Matt Yglesias says, eh, Nate Silver’s not all that great; Ta-Nehisi Coates says Silver should call Matt a washed-up punk on YouTube (since Silver is clearly Souljah Boy to Yggy’s Ice-T).
I say 538 wasn’t great in this election season (just) because Silver’s formula worked; it was great because it so consistently tempered the insanity of polling fluctuations (including at Pollster.com) by identifying erratic data, bad sampling, house effects, and other quantitative noise. In other words, Silver’s formula (and his explanatory rationale for it), instead of just being an aggregate output, actually helped its readers to make sense of the broader universe of polling, from process to results.

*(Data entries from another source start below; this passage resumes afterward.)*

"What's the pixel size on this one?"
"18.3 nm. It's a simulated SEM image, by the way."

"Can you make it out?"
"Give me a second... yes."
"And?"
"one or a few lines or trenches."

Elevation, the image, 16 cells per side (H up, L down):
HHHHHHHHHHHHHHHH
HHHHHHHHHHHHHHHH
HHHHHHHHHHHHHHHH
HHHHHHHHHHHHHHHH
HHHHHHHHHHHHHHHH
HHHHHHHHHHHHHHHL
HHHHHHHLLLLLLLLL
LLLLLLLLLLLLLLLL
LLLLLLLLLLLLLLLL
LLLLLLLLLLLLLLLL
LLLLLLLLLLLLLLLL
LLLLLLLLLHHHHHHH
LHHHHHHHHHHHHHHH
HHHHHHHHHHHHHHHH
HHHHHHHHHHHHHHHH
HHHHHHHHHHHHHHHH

As a result, the blog wound up being one of the best political reporting sites on the web. It helped take political junkies from obsessing about “the polls” as an undifferentiated black box out of which numbers spewed into something they could understand and criticize. I also can’t say enough about its calming effects — every time a friend would call me freaking out about some new polling “shift” (usually as a result of one poll’s numbers following another’s, or Drudge beating a cherry-picked drum), I was able to talk them down, using Silver and 538 as my authority.
When virtually every political blog is devoted to channeling outrage, it’s salutary to have one that, even when challenging the CW, reassures.